America's promises to rebuild Iraq turned out to be lies. The pitiful amount they committed was stolen by corrupt American officials, or diverted to pay for security. Their promises to end torture turned out to be lies - instead, the Americans have simply replaced one bunch of torturers with another (when they're not doing it themselves). Their promises to restore stability also turned out to be lies; Iraqis have no security, and live in constant fear of being killed by sectarian death squads or trigger-happy American troops.

And the cost of all this? Nobody knows. Estimates of the dead range from 90,000 (at the most conservative) to well over a million. And all but the most conservative sources lead to an uncomfortable truth: Bush has been a bigger butcher of Iraqis than Saddam:

Estimates of the Iraqi deaths caused by Saddam's regime amount to a maximum of one million over a 35-year period (100,000 Kurds in the Anfal campaign in the 1980s; 400,000 in the war against Iran; 100,000 Shias in the suppressed uprising of 1991; and an unknown number executed in his prisons and torture chambers). Averaged over his time in power, the annual rate does not exceed 29,000.

Only the conservatively calculated Iraq Body Count death toll credits the occupation with an average annual rate that is less than that - some 18,000 deaths in the five years so far. Every other source, from the WHO to the surveys of Iraqi households, puts the average well above the Saddam-era figure. Those who claim Saddam's toppling made life safer for Iraqis have a lot of explaining to do.

Saddam was hanged for a tiny fraction of those deaths. Other Iraqis went to the gallows for the Al-Anfal campaign. I don't agree with the penalty, but I do agree that anyone responsible for deaths on that scale should face justice and be held accountable. And applying that standard even-handedly can only lead to one conclusion: Bush and Blair should be rotting in a cell in The Hague.

Self-parody

Bush speech hails Iraq 'victory'

Really, he should be writing for the Onion.

Wednesday, March 19, 2008



New Fisk

The only lesson we ever learn is that we never learn

Friday, March 14, 2008



New Fisk

The cult of the suicide bomber

Wednesday, February 27, 2008



Another victory for freedom of information in the UK

Last week, the UK government was forced to release the draft of the "dodgy dossier" after a ruling from the Information Tribunal. Now, the Information Commissioner has ruled they must also disclose the minutes of the cabinet sessions where Ministers discussed the legality of invading Iraq:

In an unprecedented ruling, Thomas said the papers about the controversial legal advice should be made public in part because "there is a widespread view that the justification for the decision on military action in Iraq is either not fully understood or that the public were not given the full or genuine reasons for that decision".

Thomas said the public interest in disclosure outweighed the principles that normally allow the government not to have to publish minutes of cabinet decisions.

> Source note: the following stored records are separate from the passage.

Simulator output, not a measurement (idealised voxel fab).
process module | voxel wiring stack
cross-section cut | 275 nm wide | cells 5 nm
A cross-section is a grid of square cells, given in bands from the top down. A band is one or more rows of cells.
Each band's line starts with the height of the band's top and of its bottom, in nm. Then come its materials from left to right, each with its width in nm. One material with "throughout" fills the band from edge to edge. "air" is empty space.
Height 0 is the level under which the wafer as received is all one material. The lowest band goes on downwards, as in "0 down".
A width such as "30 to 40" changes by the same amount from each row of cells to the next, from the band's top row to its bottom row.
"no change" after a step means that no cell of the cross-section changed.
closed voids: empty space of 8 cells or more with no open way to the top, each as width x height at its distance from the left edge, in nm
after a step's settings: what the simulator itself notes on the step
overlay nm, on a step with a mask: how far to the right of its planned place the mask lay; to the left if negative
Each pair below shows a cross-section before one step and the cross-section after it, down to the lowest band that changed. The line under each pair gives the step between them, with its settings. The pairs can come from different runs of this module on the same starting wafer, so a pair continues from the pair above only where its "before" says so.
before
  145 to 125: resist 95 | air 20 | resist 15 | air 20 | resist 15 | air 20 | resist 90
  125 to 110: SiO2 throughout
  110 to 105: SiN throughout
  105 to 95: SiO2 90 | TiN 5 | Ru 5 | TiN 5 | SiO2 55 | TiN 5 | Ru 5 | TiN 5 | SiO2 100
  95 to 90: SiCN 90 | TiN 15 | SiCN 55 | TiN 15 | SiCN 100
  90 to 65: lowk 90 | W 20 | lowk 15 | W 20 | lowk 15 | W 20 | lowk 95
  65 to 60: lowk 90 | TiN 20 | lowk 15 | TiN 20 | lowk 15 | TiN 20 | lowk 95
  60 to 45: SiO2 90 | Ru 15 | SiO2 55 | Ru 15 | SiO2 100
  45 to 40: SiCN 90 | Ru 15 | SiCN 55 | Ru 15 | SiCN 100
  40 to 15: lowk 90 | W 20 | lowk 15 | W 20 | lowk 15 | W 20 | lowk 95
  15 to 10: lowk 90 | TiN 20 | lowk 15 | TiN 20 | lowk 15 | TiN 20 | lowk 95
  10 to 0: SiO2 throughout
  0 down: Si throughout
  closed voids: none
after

The government is appealing, of course, and even if they lose they could sanitise the documents, but its an important victory for freedom of information nonetheless. Freedom of information laws exist to allow the public to delve into the workings of government, and so hold it to account - and in the case of the Iraq war, that's exactly what they're doing.

Tuesday, February 19, 2008



A victory for freedom of information in the UK

Five years ago, the British government went to war on the basis of a lie - Tony Blair's "dodgy dossier" which infamously claimed that Saddam Hussein could launch weapons of mass destruction against Britain "within 45 minutes". Ever since, people have sought to uncover the history of the dossier, to see where the lies came from. And now, thanks to the UK's Freedom of Information Act, they've been able to. Following a decision by the Information Tribunal, the British government has been forced to reveal the earliest draft of the dossier, revealing that most of its content was drafted not by intelligence professionals, but by a Foreign office spindoctor - explicitly contradicting Blair's efforts to hide behind the authority of the intelligence services. It also shows that - as suspected - the 45-minute claim was inserted later, almost certainly at the behest of Downing Street. Above all, it shows that the British government was dishonest from start to finish about the whole affair. Which is arguably the entire point of freedom of information legislation.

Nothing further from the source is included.